There was a degree of apprehension ahead of last week’s dinner on the Intrepid in New York. For President Trump, it was his first trip back to New York after winning the election. For Prime Minister Turnbull, a first chance after that phone call to put the US-Australian relationship back onto a more predictable, stable course. For the organisers, the American Australian Association, it was the unpredictability of managing the schedule and security of the president and staff.
But in the end it was a successful encounter. The president was engaging and generous in his remarks, Australia and the United States are two “rebellious children of the same parent” – more family than friends he emphasised. In a room filled with more than 600 Australians sequestered by an open bar for nearly four hours, the remarks were warmly received. The president brought with him members of his family, and the vice president’s, as well as advisers Gary Cohn, KT McFarland, and Rudy Giuliani.
The mission for the evening was for everyone to get along, no substantial official business was conducted, and it was a mission well met. The next crucial moment will be the AUSMIN meetings expected to be held in Australia in the coming months, at which there will be substantial work to update Australia and the United States' shared foreign and defence policy objectives – particularly in Asia.
The other objective was to commemorate the veterans of the Coral Sea Battle in 1942. I was fortunate enough to sit next to 94-year-old Bill White, a signaller on HMAS Hobart during the battle, who confessed he would have voted for President Trump if given the chance “because he’s not a politician”. Somewhat lost amidst the speeches on the night was the announcement that more than $3m had been raised to sponsor new scholarships for Australian veterans to study in America. It points to the extraordinary fact that despite an emphasis in alliance narratives on the fact that Australia and the United States have so often fought together, there has been very little done to jointly examine the issues our veterans face. Ambassador John Berry should be commended for opening this new bridge in the relationship.
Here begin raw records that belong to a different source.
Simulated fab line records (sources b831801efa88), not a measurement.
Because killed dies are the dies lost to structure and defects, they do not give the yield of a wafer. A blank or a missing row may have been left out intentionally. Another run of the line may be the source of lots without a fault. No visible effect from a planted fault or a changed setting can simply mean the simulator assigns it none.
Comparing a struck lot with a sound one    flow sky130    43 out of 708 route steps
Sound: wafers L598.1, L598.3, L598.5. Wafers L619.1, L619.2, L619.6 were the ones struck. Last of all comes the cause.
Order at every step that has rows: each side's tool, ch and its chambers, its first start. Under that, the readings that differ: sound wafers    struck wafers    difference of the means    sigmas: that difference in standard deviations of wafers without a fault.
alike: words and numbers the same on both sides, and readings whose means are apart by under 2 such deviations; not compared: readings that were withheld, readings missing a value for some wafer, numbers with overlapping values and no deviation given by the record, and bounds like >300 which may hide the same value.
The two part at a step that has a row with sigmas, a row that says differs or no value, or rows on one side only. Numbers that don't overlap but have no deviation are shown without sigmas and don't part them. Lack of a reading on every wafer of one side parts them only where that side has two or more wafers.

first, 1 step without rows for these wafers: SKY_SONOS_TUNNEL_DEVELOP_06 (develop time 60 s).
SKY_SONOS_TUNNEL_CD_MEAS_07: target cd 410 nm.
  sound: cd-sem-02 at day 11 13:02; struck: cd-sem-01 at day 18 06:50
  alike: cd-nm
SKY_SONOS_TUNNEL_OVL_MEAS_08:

At a roundtable with prominent Manhattan business figures the day after the Intrepid dinner there was another timely alliance message from participants: Australia needs to focus on updating its image beyond traditional respect for shared military struggles and American fondness for koalas and beaches. Raising awareness of the extent of the investment relationship between our two countries is an important aspect of that, and one the United States Studies Centre is keenly focused on. American and Australian collaboration on science and technology research and development is another.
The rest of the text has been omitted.